/ 24 June 2010

SA a major exporter of mining skills

Sa A Major Exporter Of Mining Skills

South Africa is the major educator of mining engineers in the English-speaking world yet few graduates in this field work for an extended period in the country. This means the pool of skills is still not great enough to meet demand despite a substantial increase in investment since 1994.

Now Gold Fields Limited, the world’s fourth-largest gold producer, has injected R26-million into the mining engineering faculties at the universities of the Witwatersrand and Johannesburg. A recent survey by the Landelahni Recruitment Group found that ‘South Africa remains the major educator of mining engineers in the English-speaking world.

The country produced 304 mining engineers in 2008, compared with Australia’s 130, Canada’s 127 and the United States’s 35.” It also found that ‘mining engineering graduates have increased from 260 in 2006 to 304 in 2008” but it is still widely believed that there is a crisis in the industry.

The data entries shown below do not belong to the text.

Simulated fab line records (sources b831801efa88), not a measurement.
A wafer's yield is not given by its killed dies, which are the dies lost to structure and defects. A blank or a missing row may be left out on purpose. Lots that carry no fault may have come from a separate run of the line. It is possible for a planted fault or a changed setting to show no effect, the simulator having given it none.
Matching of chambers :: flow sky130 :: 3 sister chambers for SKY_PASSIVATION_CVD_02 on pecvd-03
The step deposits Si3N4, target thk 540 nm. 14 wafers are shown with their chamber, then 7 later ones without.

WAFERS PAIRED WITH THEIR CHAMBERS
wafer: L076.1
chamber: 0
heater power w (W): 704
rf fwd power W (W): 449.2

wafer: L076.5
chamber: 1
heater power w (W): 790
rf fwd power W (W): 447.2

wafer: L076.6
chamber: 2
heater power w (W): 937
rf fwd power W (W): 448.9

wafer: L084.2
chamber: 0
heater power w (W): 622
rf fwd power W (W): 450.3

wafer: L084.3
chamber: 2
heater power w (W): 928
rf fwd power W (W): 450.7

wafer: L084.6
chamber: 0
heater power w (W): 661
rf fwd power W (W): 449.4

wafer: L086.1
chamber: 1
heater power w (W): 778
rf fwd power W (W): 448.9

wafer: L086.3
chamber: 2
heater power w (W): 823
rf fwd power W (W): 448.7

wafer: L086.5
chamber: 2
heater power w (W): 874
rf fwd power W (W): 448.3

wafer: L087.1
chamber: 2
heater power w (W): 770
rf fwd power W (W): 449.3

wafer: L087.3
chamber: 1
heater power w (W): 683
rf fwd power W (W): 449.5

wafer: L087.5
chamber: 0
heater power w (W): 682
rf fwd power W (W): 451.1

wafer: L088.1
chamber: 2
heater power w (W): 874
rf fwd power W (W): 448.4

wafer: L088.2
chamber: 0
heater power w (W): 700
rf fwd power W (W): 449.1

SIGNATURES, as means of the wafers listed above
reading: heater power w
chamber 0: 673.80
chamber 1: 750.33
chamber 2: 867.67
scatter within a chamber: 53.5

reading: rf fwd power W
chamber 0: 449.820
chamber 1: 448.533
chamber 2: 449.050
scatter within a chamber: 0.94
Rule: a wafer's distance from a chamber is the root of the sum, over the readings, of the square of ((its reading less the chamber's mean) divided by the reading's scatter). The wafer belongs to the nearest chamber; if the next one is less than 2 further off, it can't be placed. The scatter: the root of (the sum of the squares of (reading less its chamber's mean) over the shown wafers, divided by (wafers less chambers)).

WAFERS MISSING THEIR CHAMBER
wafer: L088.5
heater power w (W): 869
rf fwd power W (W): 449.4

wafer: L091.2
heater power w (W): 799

‘Developing countries are at a much bigger risk of losing skills,” said Sandra Burmeister, Landelahni chief executive. The culprit, she said, is cross-border contract work and emigration as ‘engineers are drawn to sexy projects”. And the relatively poor value of the rand also contributes to the loss.

‘We are a cheap source of quality skills.” The survey found that 85% of mining engineering graduates do not work long term in South Africa. ‘We are going to continue to lose our skills to international projects,” she said. ‘That is not going to change — and we need to plan for it.”

Peter Knottenbelt, head of the department of mining engineering at the University of Johannesburg, believed the figure of 85% raises troubling questions. ‘Are we the exporter of skills? Are we educating for the world?” he asked. ‘We should be educating for South Africa.”

Professor Frederick Cawood, head of the Wits school of mining engineering, said he was aware that the industry experiences the skills shortage in different ways but ‘we experience it at the school — in trying to fill our high-level positions”. ‘It is increasingly challenging to find qualified lecturers,” he said.

Sven Lunsche, Gold Fields spokesperson, said the company has incentives to keep engineers in the country. ‘We try to incentivise them with things such as share options and bonus schemes — We also give them interesting projects to work on.”

But as an international company Gold Fields can accommodate local mining engineers on overseas projects. ‘If they want to leave, we can give them that option,” said Lunsche.

But, Burmeister said, ‘a retention strategy is certainly something we need to look at”. We cannot stop training mining engineers simply because they might leave, he said.

Jeremy Michaels, spokesperson for the department of minerals and energy, said the department is ‘extremely concerned about the shortage of skills in the mining sector. It is obviously crucial for the sustainability of the sector for us to develop and reclaim the necessary skills.”

He said the government, business and labour have been working jointly on a strategy ‘for sustainable growth and meaningful transformation of the industry”. ‘Skills are a priority and a comprehensive strategy” will be finalised by the end of this month.